On the Impossibility of Interaction with Simulated Agents

Is it possible to interact with simulated agents?

It is certainly possible from the perspective of the simulator. It could make changes to the state of the simulated environment, and run the simulation rules forward to see what would happen.

It can’t be done

But consider the perspective of the simulated. Each simulated agent’s experience is the sum of all possible ways that that agent’s subjective experience could happen, including all possible ways it could exist in fundamental base reality, and all possible ways it could be simulated.

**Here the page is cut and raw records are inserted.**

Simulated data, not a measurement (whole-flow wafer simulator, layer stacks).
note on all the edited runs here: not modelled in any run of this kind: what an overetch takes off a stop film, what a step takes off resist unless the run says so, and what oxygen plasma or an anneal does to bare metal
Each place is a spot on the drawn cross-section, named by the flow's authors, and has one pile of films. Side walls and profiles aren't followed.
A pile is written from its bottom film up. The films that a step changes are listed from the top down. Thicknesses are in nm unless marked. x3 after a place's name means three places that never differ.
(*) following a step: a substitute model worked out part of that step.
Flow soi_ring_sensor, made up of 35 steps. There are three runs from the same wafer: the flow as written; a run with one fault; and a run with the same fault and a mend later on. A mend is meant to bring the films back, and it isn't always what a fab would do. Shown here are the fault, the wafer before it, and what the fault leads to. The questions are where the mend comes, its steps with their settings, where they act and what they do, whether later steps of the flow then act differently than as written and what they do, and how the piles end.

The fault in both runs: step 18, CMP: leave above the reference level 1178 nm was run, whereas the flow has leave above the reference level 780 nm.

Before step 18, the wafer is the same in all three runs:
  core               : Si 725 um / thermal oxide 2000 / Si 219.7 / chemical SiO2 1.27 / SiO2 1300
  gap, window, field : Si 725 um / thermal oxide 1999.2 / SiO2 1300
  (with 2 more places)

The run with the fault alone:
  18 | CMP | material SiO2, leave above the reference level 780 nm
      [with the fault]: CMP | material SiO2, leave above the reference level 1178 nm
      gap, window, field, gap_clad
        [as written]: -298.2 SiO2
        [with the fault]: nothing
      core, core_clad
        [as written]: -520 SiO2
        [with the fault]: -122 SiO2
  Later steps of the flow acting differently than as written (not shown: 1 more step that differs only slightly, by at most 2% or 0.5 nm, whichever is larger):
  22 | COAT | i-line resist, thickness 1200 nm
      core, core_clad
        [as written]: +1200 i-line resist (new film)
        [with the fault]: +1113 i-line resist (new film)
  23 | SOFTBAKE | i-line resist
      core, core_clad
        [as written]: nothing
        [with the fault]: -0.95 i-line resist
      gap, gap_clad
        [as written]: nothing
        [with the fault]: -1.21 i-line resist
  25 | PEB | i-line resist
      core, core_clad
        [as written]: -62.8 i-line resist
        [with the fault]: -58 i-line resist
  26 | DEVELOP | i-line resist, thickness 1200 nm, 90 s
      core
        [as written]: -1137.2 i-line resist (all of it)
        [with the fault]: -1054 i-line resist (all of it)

The total measure of those cases that correspond to the ones in which any particular simulators choose to intervene in the simulation in any particular way is almost certainly so small as to be discountable for any agent with legitimate concerns of its own. It is far more likely, from the agent’s perspective, that it will die of a sudden failure of a critical body component, in a way completely consistent with the physical laws it has observed up to that point, than it is that God will appear to it.

But what if I do it anyway?

Suppose, however, that it is God’s intention to appear, and He does so, by altering the simulation state appropriately. Consider the subsequent situation from the perspective of the simulated agent.

The agent perceives something in the world that it thinks is a communication from outside the world. It is, once again, a member of the set of all possible ways the agent could be having having the same subjective experience. What measure-fraction of agents who think this are actually in simulations being intervened in in that way? Given that the simulated agents are, like ourselves, sufficiently shoddily constructed, there are a large number of ways an agent could become convinced that it had observed divine intervention that completely accord with the physical laws that have governed the simulation up to that point.

Even supposing the agent is particularly well-built, smart, and rational, and very little of its subjective experience is out of correspondence with its environment, the ways in which verifiably real, highly unlikely phenomena could be genuine signs from God the Simulator need to compete against the ways in which those phenomena could be merely highly unlikely mundane occurrences. Is it more likely that the agent is living in a simulation where someone outside it has elected to perform a miracle, or is it more likely that something within the agent’s universe (perhaps another conspecific agent, space alien, quantum fluctuation, or previously undiscovered physical effect) has caused the phenomenon? Even if one regards simulated universes to be quite common, only the ways to have this subjective experience in simulated universes that have had this particular intervention applied will count here, whereas ways to have the same subjective experience in simulations without the intervention contribute to the other side of the question.

(Of course, all of these have caused the phenomenon, to some degree, because we are indexing on the composite of all agents undergoing this particular subjective experience.)

But what if I do it a lot?

Some thinkers have attempted to get around the problem of a particular simulation being unlikely from a simulated agent’s perspective by multiplying the count of the simulated agents, such as in Simulation Capture or The Dr. Evil Problem. Variously, either you or Dr. Evil are simulated repeatedly, and threatened with the torture of those simulations, to try and unify your subjective experience with one where you ought to believe you will experience that torture with nontrivial probability, depending on how you act given that experience. This does not in fact work.

Thus far I’ve dealt informally with the mathematics of the relative measures of distinct ways to have a fixed subjective experience, as a way to model what additional elements might come into that subjective experience when it extends itself into its subjective future. In Bayesian terms, there is a missing prior over ways to have a subjective experience. Independent of the count of distinct ways matching a certain criterion, some ways to have a subjective experience might have more “realness” than others.

But any method of attributing a realness measure to ways to have subjective experiences would have to work from the perspective of the agent having the experiences in order to matter to it. Anything based on simulation count might be well-formed from the perspective of the simulator, but is uninterpretable from the perspective of the simulated, who is, remember, unified over all ways in which it could be having its given subjective experience.

So what can I do?

A propensity for simulators to create many simulations might matter to a potentially-simulated agent, though it leaves open the problem of how realness is to be distributed over the simulators. An operationalized model of the Mathematical Universe theory might allow a subjective experience to acquire reference to how realness is distributed among types of ways it might be being had. Acuasal trade with the ensemble of potential simulators, weighted according to their contributions of realness to a subjective experience, might be possible.

Overall, though, simulated agents are essentially subjectively immune to interaction with their simulators.